Film Reviews:

July 13th

(Wellson Chin, HK, 1996)

A typically uneven Hong Kong ghost story, this one is more police investigation than all-action but it does have its eerie sequences. A womanising police officer nicknamed 'Pierre' is teamed up with one of his many ex-girlfriends, Laura, to investigate the supposed suicide of a young schoolgirl. It quickly becomes apparent that it was no ordinary suicide and that there are similarities with several other cases, and an old woman is repeatedly seen at the funerals of each of the victims. After consulting with a supposedly psychic criminal in a mental institution the investigation leads the police to the ghost of an old woman who passes a book called "The Manual of Suicide" to those who are at a low point in their lives, who are then unable to stop themselves from commiting suicide.

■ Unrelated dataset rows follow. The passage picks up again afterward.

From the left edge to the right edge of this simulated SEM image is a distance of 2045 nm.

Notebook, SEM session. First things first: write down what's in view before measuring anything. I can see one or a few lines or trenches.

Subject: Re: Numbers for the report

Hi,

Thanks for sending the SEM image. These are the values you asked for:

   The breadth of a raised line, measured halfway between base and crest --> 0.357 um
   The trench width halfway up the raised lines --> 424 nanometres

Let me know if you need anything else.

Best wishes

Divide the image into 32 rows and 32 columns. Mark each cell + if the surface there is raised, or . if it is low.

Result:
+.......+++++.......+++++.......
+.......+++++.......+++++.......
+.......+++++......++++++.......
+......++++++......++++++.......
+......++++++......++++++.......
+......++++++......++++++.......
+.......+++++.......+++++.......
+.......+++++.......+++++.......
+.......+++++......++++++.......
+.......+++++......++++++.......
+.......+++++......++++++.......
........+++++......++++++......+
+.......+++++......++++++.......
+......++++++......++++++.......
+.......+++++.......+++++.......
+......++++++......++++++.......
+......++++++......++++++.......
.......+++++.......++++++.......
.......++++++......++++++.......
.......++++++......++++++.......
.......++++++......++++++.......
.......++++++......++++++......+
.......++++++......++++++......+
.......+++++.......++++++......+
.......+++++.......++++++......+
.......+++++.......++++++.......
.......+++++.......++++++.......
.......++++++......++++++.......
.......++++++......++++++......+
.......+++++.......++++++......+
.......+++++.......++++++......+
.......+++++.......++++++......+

The basic premise is a good one - something like M.R. James' classic tale Casting of the Runes - whereby those given a document suffused with evil are ill-fated. The beginning is seriously moody but, as is norm for this genre in Hong Kong, it frequently phases in an out of farce. Director Wellson Chin is not too proud to throw in a few fart gags just for a cheap laugh or two. David Wu is amusing as Pierre and Michele Reis is a gorgeous (Maggie Chung look-a-like) and talented lead female and the two play off each other well. The obviously low-budget and cheap effects work doesn't detract from the brief moments of creepy tension but it'll probably only be of real interest to those who are already fans of the HK ghost genre.